P.League+ chief executive officer Chen Chien-chou (陳建州) has sparked controversy after allegedly watching Olympic Game broadcasts on an illicit streaming device.
The basketball league boss on July 24 posted a photograph of Taiwan’s judo star Yang Yung-wei (楊勇緯) to show his support for Taiwanese Olympians.
However, the photograph was of content being streamed via a Ubox produced by the Chinese firm Unblock Tech, which is deemed an illicit streaming device.
Chen initially said the image came from a friend, but his wife, singer Christine Fan (范瑋琪), had also posted photographs from their home of Ubox content on TV, prompting Chen to issue a public apology on Sunday.
Former Chinese Nationalist Party (KMT) chairman Eric Chu (朱立倫) was also accused of watching the Games using an illicit streaming device, but he said he pays for legal content with a monthly subscription to Kbro cable network, using an authorized TV box.
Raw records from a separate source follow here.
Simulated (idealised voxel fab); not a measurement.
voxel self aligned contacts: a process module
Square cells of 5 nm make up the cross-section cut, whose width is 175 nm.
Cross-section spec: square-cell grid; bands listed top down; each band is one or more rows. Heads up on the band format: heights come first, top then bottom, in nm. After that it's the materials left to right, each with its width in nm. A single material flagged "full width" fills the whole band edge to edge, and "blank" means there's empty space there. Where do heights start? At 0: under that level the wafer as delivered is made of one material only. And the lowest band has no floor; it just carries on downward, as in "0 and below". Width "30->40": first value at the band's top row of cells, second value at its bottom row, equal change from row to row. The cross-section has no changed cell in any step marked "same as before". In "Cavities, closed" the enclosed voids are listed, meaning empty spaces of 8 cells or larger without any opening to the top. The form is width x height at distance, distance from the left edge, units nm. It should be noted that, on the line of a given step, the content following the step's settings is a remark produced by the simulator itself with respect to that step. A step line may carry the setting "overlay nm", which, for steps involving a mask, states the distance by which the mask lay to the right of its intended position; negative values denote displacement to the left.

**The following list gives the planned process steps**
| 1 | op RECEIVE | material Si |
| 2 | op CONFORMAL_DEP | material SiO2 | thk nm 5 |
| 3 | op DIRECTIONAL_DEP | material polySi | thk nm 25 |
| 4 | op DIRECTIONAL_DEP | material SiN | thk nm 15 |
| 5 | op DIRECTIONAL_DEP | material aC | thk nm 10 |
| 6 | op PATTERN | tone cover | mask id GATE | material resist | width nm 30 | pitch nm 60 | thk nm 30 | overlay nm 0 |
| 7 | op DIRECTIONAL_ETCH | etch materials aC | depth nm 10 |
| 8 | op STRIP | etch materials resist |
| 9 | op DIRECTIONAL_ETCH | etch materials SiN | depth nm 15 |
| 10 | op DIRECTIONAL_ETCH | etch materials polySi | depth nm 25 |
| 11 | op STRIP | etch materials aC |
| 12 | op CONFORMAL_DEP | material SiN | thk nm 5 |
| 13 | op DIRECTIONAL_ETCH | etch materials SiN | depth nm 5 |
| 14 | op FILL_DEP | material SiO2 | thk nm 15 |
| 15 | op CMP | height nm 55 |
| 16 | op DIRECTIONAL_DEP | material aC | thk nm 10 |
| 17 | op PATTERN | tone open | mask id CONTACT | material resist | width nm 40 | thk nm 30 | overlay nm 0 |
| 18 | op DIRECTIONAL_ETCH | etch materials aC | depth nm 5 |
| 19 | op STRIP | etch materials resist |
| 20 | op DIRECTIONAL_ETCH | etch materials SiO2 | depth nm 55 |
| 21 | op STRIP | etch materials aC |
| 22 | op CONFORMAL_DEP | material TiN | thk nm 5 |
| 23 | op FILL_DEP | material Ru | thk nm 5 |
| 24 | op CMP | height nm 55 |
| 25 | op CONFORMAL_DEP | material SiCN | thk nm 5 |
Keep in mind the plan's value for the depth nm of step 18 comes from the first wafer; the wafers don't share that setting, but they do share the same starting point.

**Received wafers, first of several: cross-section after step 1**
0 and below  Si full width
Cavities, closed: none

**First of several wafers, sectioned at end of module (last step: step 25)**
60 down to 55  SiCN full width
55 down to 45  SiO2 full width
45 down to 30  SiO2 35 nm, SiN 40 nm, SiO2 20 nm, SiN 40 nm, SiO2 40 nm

Some people condemned Chen’s actions online and expressed concern that it might undermine the future of the P.League+, which is facing competition from the Super Basketball League and this year’s new T1 League.
As the P.League+’s chief executive, Chen has to negotiate broadcasting rights with sports networks, they said.
He has also urged fans to support the league by watching paid-for TV broadcasts and not using illegal streaming services, they said.
Under the Copyright Act (著作權法) it is illegal “to provide to the public computer programs or other technology that can be used to publicly transmit or reproduce works, with the intent to allow the public to infringe [the] economic rights ... of another [person], without the consent of or a license from the economic rights holder, and to receive benefit therefrom.”
Under Article 87 of the act, it is illegal “to manufacture, import or sell equipment or devices preloaded with ... computer programs” used to access such works via the Internet.
Taiwan Intellectual Property Office officials said that while people who have bought illicit streaming devices would not face criminal charges, the public is not encouraged to do so.
“Viewing the downloaded content in itself is not illegal, but selling the device contravenes the law,” the officials said, adding that if a vendor continues to sell it, after learning that the device can download pirated materials, then they could be charged and face maximum of two years in prison, as well as a fine of up to NT$500,000.